No PMFBY in the PM's Own State, Exposed Insurance Gaps — Is Congress Turning Gujarat's Farm Crisis Into Modi's Most Awkward Question?
Gujarat's exclusion from PMFBY — the Centre's flagship crop insurance scheme — has left its farmers without meaningful coverage, according to Congress ex-MP Raju Parmar. Congress is now leveraging this gap in the PM's home state to challenge the BJP's agrarian credibility, turning a policy vacuum into a potent electoral weapon ahead of 2027. Neither the BJP nor the Gujarat state government had publicly responded to Parmar's specific allegations as of publishing.
The 5W+H: Who, What, When, Where, Why, How
- Who: Congress ex-MP Raju Parmar and Gujarat Congress leadership, targeting the BJP-led Gujarat state government and the Centre.
- What: Congress has demanded Gujarat implement the PM Fasal Bima Yojana (PMFBY), highlighting that farmers in the PM's home state are deprived of the central crop insurance scheme, according to The Indian Express.
- When: The demand was made in 2026, as Gujarat continues to operate outside the PMFBY framework years after opting out.
- Where: Gujarat — the only major BJP-ruled state where PMFBY does not operate, per Congress's claim reported by Times of India.
- Why: Gujarat replaced PMFBY with a state-level alternative that Congress alleges provides inferior coverage, leaving farmers exposed during crop failures, as reported by The Indian Express.
- How: Congress held a press conference accusing the Gujarat government of depriving farmers of central benefits by refusing to rejoin PMFBY, and demanded the state reverse its exit, according to Times of India.
Here is a question that should make any political strategist in Gandhinagar squirm: how does the Prime Minister sell a flagship crop insurance scheme to 640 million Indians when the farmers in his own state cannot access it?
That is the precise nerve Congress chose to press this week. Former MP Raju Parmar, flanked by Gujarat Congress leaders, stood before cameras and laid out a charge so structurally awkward for the BJP that it barely needed embellishment: Gujarat, the showcase of the so-called 'Gujarat Model,' has been operating outside the Pradhan Mantri Fasal Bima Yojana (PMFBY) for years — and its farmers, according to Parmar, are paying the price in uninsured devastation, as reported by The Indian Express.
Neither the BJP nor the Gujarat state government had publicly responded to Parmar's specific allegations regarding the PMFBY vacuum as of publishing. India Herald will update this report if and when an official response is issued.

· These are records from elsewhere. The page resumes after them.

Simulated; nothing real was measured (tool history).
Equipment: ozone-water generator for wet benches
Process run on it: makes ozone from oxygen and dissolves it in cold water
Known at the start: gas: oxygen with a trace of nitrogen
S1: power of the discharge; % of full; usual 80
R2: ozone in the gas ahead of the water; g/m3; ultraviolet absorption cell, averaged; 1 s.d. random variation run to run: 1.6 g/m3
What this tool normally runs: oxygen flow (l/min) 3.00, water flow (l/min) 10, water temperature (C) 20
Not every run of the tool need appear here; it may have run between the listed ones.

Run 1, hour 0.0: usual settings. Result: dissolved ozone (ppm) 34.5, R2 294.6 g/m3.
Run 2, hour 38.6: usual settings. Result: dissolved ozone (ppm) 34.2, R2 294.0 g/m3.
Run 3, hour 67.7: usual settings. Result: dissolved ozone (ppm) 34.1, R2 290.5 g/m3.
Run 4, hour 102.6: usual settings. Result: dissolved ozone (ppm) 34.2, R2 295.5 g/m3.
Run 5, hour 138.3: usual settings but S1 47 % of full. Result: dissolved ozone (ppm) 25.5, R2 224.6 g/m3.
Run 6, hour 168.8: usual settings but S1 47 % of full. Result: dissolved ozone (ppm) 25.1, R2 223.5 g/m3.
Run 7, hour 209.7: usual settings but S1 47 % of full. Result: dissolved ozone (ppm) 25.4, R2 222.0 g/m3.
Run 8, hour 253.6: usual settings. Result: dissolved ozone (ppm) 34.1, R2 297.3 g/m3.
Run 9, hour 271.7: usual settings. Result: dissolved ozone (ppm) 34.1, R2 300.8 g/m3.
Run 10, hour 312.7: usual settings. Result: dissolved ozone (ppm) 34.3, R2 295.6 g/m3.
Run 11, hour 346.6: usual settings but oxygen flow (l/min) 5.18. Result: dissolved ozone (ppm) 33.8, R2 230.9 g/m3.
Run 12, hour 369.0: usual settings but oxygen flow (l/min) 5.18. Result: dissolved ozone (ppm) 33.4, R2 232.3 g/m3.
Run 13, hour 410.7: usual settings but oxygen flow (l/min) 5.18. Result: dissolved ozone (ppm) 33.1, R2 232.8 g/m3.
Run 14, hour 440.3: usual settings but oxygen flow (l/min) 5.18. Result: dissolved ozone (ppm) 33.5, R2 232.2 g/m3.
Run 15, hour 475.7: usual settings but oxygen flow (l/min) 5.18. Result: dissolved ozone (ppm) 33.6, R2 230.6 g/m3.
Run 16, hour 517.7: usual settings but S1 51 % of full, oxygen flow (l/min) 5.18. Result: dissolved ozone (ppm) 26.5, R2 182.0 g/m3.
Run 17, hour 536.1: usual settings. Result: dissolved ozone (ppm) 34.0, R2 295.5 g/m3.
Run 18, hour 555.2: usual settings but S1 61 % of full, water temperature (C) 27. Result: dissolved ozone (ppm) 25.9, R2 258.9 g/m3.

The PMFBY, launched in 2016, was designed as the Centre's definitive answer to India's agrarian distress cycle — subsidised premiums, rapid claim settlement, a safety net for the farmer who bets everything on the monsoon. By the government's own telling, it is the world's largest crop insurance programme. And yet Gujarat, governed uninterrupted by the BJP since 1998, opted out of the scheme, replacing it with a state-run alternative. According to Times of India, Congress has now formally demanded that the state government implement the central scheme, arguing that Gujarat's substitute has left farmers worse off.
The Structural Irony No Press Release Can Paper Over
The decision to exit PMFBY was not unique to Gujarat — several states, including Andhra Pradesh, Telangana, and West Bengal, pulled out at various points, citing disputes over premium-sharing with the Centre or dissatisfaction with private insurers. But none of those states carry the political weight of being the Prime Minister's home turf. When Narendra Modi speaks of PMFBY from a national platform, the unspoken asterisk — except where I governed for over a decade — is the kind of contradiction opposition parties dream of exploiting.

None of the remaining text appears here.